BHASSEXPLORE was started during the first lockdown as “something to do”, and since then, over 200 volunteers have joined in. The group works along the bottom of cliffs from Cuckmere Haven through to Holywell, clearing untamed and often treacherous areas where rubbish has built up over decades. This week, the group hit a milestone: 30 tonnes of rubbish collected.
They’ve discovered phones dating back to the Eighties and packaging for brands that no longer exist, while they could practically create a museum from all the shoes they’ve bagged. Given the remote location they scour, the vast majority is fishing industry debris pulled from the sea, like netting and ropes. So many ropes.
Then there’s the common offenders. “At Cuckmere Haven, which is a river estuary, there is a pumping station just up the river, and we find sanitary products, sanctuary towels, the applicators for tampons, no end of cotton bud sticks,” says Warm.

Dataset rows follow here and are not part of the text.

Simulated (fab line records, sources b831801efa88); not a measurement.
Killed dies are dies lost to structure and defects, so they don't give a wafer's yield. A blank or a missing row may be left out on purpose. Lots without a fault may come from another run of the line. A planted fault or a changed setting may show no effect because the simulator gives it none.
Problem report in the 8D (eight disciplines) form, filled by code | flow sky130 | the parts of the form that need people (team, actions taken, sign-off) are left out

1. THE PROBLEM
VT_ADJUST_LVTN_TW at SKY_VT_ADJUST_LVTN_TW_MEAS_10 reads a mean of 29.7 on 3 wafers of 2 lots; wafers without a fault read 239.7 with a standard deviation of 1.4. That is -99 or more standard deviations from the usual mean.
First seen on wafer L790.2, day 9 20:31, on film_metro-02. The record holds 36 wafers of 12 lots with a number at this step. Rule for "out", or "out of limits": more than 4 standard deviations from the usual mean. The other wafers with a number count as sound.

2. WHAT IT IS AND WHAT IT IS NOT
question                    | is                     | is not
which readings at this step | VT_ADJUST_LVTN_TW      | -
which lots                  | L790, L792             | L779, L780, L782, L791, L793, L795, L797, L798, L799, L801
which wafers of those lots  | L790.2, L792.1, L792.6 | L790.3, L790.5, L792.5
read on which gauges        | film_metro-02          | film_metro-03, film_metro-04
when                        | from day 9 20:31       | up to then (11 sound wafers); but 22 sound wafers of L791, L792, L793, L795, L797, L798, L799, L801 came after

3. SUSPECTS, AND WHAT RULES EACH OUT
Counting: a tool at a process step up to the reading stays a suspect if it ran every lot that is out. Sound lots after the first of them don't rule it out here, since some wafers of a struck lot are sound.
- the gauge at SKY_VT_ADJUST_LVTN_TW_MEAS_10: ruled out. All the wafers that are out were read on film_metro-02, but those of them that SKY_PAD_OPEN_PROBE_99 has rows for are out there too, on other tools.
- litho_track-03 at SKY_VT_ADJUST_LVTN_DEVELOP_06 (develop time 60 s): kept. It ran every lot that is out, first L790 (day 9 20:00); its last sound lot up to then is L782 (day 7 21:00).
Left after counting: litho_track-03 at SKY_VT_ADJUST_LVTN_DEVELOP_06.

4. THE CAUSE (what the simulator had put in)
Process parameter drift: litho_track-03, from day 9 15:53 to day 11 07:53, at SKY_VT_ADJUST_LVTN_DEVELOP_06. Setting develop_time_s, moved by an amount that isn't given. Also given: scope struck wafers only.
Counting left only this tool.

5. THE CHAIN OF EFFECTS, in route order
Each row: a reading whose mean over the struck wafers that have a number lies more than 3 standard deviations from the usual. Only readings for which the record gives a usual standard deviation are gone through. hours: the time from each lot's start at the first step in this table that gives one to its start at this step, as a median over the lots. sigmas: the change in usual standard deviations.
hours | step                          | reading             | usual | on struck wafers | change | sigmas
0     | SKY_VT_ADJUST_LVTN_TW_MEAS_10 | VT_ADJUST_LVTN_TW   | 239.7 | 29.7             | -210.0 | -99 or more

It’s an issue that has captured headlines over the past week, when beaches across the south east, including in East Sussex, were closed after sewage was discharged into the sea. Raw sewage often contains sanitary products, along with wet wipes and everything else that goes down the toilet. Due to poor infrastructure, when the UK faces extreme weather such as heavy rain, water companies dump the sewage into the sea to prevent it backing up into homes and businesses. However, sewage is frequently discharged into the sea during normal conditions, too.
Following last week’s sewage spills, Southern Water, one of the companies responsible, said that while the majority of the matter disposed of via storm releases was rainwater, it was “pioneering a new approach”.
People are told to avoid the sea during sewage dumps, but that doesn’t stop Warm and his team from getting their hands dirty. “We just get stuck in and scoop it all up into bags,” he says. “It’s not pleasant, obviously. But it makes me think — how do they get away with it? How could they legally flush this stuff into our coastlines?”
It’s the “iconic” coastline and the wildlife that exists along it that keeps Warm doing what he’s doing, but he knows he’s got a battle on his hands.
“My motivation is for marine life, birds, wildlife — to clean up those habitats that we share these places with. You see continuously about birds being found with stomachs full of plastic,” he says. “At Cuckmere Haven, we found goose poo and swan poo full of bright coloured plastic. The swans are ingesting it.”
More and more people like Warm are starting to take note of our beaches’ plight. Joseph Hogg, a 20-year-old based in Folkestone, founded Folkestone Cleanup last month, just weeks after his son was born. “I want him to grow up in a place where it feels like people care, and it’s not an absolute tip,” he says.
He was shocked at the state of Folkestone’s beach following the heatwave, watching the embers of disposal barbecues left in bags, melting plastic into the sand. He founded the group by accident, after heading out for an evening walk and coming home four hours later with bags filled with rubbish. “It’s not a very nice place to live when there’s litter all over the floor and all over the beaches.”
Despite taking his own action and planning to expand his group, Hogg isn’t optimistic about the future. As the cost of living crisis bites this winter, he’s worried that people won’t have the capacity to care.
“It’s going to start a negative feedback loop of people going out and stopping caring, because they’ve got no money in their pockets, they’ve got no incentive to look after the environment, and they’ve got no incentive to look after anything,” he says. “I’m not an ecological warrior, but I’m quite concerned for the future. Not just for my son, but the next generation. We’re not leaving a good legacy.”
There are reasons to remain hopeful, though. This September, the MCS’s Great British Beach Clean is back, with 201 events happening nationwide and 1,350 volunteers already signed up — including 300 in the last week alone. Other groups, like Warm’s, have no intention of slowing down.
“We’ve got plans to continue doing extreme coastal clearances, and trying to encourage other people to do the same,” he says. “It’s kept me going for the last three years, kept me out of trouble.
“When you have a group of people and you’ve done all that clearing, at the end of the day, you just sit down and have a cider or something and you just think to yourself: well, that was a good day.”
The Marine Conservation Society beach clean will take place around the country from Friday 16 September to Sunday 25 September.
“The Great British Beach Clean is a great way to get involved, get that litter off the beaches and remove that threat directly, but also to record what you find,” says Lizzie Prior, MCS’s beachwatch programme manager. “You’re involved in something where you are collecting meaningful data that is used to push for change and stop litter getting there in the first place.”